Professor Anoush Ehteshami was recently invited to give evidence to the UK Foreign Affairs Committee inquiry hearing into the UK’s engagement with the Middle East and North Africa (MENA).
In the committee meeting, Prof Ehteshami spoke about various aspects of international security, including situations in Libya and Yemen.
The Committee has now also published written evidence from the hearings, highlighting Prof Ehtehsami drawing attention to the region’s “profound food insecurity”.
It says that “a regime that cannot even feed its own people is dangerously exposed”.
In giving oral evidence, Prof Ehteshami appeared alongside experts from Lancaster University and Queen Mary University of London.
Prof Ehteshami is part of our School of Government and International Affairs (SGIA) and is a leading expert on the security and political dynamics of global regions, notably the MENA region.

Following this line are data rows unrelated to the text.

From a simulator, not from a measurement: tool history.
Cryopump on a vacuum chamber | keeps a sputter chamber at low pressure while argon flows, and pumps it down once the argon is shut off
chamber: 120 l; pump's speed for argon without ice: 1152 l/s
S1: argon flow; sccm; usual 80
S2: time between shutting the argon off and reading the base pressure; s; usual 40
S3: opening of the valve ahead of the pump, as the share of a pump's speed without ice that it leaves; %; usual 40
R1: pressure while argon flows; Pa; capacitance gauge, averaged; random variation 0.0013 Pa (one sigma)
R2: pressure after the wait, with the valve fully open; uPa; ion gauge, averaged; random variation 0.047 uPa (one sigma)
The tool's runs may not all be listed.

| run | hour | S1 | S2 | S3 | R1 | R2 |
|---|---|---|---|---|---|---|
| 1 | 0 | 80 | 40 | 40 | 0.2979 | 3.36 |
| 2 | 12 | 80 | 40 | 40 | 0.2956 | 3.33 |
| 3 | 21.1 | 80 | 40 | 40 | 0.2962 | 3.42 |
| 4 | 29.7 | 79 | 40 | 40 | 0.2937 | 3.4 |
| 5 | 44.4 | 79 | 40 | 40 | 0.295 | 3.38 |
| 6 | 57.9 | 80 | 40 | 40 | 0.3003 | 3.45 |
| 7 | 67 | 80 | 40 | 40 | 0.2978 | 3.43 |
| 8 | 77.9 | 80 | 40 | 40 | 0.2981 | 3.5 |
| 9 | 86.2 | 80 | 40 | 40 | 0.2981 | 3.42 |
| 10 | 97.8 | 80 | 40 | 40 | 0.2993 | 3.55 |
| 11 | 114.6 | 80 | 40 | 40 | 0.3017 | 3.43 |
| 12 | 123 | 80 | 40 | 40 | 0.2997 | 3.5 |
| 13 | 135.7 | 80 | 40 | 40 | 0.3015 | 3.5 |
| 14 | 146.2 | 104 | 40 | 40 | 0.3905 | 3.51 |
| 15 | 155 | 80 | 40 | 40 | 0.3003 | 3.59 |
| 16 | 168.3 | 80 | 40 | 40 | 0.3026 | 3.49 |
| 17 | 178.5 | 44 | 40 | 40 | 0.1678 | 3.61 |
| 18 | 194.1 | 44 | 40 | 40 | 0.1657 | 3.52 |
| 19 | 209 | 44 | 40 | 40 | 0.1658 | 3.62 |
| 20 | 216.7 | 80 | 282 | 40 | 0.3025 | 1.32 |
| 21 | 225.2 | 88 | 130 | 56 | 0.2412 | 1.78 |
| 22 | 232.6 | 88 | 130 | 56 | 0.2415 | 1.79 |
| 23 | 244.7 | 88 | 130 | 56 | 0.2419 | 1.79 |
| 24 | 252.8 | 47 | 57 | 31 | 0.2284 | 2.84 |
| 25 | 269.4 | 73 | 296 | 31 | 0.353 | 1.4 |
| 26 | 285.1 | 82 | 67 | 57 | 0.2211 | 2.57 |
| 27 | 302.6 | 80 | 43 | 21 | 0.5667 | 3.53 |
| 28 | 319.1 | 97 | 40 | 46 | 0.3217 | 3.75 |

His esteem indicators include, recently, the awarding of an honorary professorship at the University of Jordan.
He has led major research projects on topics including the changing balance of power in Asia, European geopolitics, regional alliances in the Middle East and North Africa, and the intersection of political Islam and the West.
His research has received over £10 million in funding from organisations such as the Economic and Social Research Council, the Arts and Humanities Research Council, the U.S. State Department, and the European Commission.
With expertise spanning international relations, political economy, comparative politics, and strategic studies, Professor Ehteshami has published extensively (40 volumes as author or editor, and scores of articles in scholarly journals and books) and sits on the editorial boards of seven academic journals.
Beyond the university, Professor Ehteshami has served as an advisor on global security issues to a former UK prime minister, an EU commissioner, and a ruling monarch.
He has acted as a World Economic Forum Fellow, directly and actively contributing to both the annual and the regional meetings of the Forum between 2004 and 2009. He has also worked with think tanks such as the Council on Foreign Relations and provided evidence to numerous parliamentary committees.
Our School of Government and International Affairs (SGIA) is ranked 7th in the UK for Politics in the Complete University Guide 2023.